In our weekly MKE Music Rewind, we revisit a notable Milwaukee song that was released before Milwaukee Record became a thing in April 2014.
Way back when The Beatles were nearing the heights of their early powers, manager Brian Epstein was asked what the “next big thing” would be. “The next big thing is a great tune,” he replied. I’ve always liked that quote because it boils pop music down to its most basic unit: a good song. Image, celebrity, promotion, and money have plenty to do with pop music, but at its core lies a catchy tune. The Beatles knew it, ABBA knew it, Nirvana knew it, Taylor Swift and Cardi B know it.
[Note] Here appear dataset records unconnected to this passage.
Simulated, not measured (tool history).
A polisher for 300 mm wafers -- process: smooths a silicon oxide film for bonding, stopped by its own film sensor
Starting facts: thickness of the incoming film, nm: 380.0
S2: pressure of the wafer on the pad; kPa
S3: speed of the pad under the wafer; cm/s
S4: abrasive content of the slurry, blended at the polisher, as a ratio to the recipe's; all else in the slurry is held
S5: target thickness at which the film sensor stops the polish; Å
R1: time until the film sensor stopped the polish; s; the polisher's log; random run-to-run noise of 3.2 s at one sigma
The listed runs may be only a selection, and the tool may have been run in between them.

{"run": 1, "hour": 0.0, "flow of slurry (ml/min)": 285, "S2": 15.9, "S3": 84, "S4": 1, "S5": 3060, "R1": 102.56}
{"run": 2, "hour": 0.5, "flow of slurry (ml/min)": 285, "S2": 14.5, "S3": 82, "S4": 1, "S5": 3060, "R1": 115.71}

Which brings us to “Ollie & Delilah,” the opening track to Testa Rosa‘s 2007 self-titled debut album (also known as Testa Rosa I), and, for my money, one of the purest pop songs ever crafted by a Milwaukee band. It’s a song that practically whistles itself, barreling along with a jangly and reckless abandon that mirrors its titular doomed lovers.
Written by wife-and-husband scene veterans Betty Blexrud-Strigens and Damian Strigens, “Ollie & Delilah” boasts more than just a winning melody. Both in 2007 and in 2018, Blexrud-Strigens’s voice is an absolute delight. The lyrics, too, are clear and evocative, spinning a Sid and Nancy-esque tale of love, trouble, and doom. Compare the first verse…
Ollie and Delilah / Down on their luck at seventeen
Wait on the corner, try not to be seen
Delilah softly holds his arm / While Ollie smiles, swallows hard
And he says, “Don’t be scared, I am here, you’ll always have my heart.”
…with the last…
Ollie and Delilah / They’ve got each other now to blame
Now that it’s over, guess it’s all the same
And now they both are in her room / Delilah goes to get her gun
Says, “Ollie, you’ll be dead, and I’ll be gone before the day is done.”
If the opening bass line of “Ollie & Delilah” calls to mind a pepped-up version of Weezer’s “Only In Dreams,” chalk it up to the era in which it was written. Strigens explained to OnMilwaukee back in 2006:
“I wrote the progression for ‘Ollie & Delilah’ while living at the Sidney HiH in the early ’90s. It was really intended for the Nerve Twins but they passed on it. Betty came up with this killer chorus and I was like ‘Yes! Let’s work this up.” It was hibernating. Same goes for ‘Weather Underground’—an old riff I had laying around, Betty wrote the vocal melody and some great lyrics.”
Testa Rosa is a Milwaukee band that’s easy to take for granted. Goodness knows I’ve done it. They’ve been around for a decade-plus, they’re not especially prolific (three full-length albums in that decade-plus), and they play out whenever they feel like it. I adored 2015’s Testa Rosa III (check out the dreamy “Castaway”), but inexplicably forgot to include it in our 2015 best-of list. I’m dumb like that sometimes. “Ollie & Delilah” is a reminder to pay attention to a band that can’t help but write a great tune.
Oh, and bringing it back to The Beatles, Testa Rosa even recorded a German version of “Ollie & Delilah.” Move over, “Komm, Gib Mir Deine Hand.”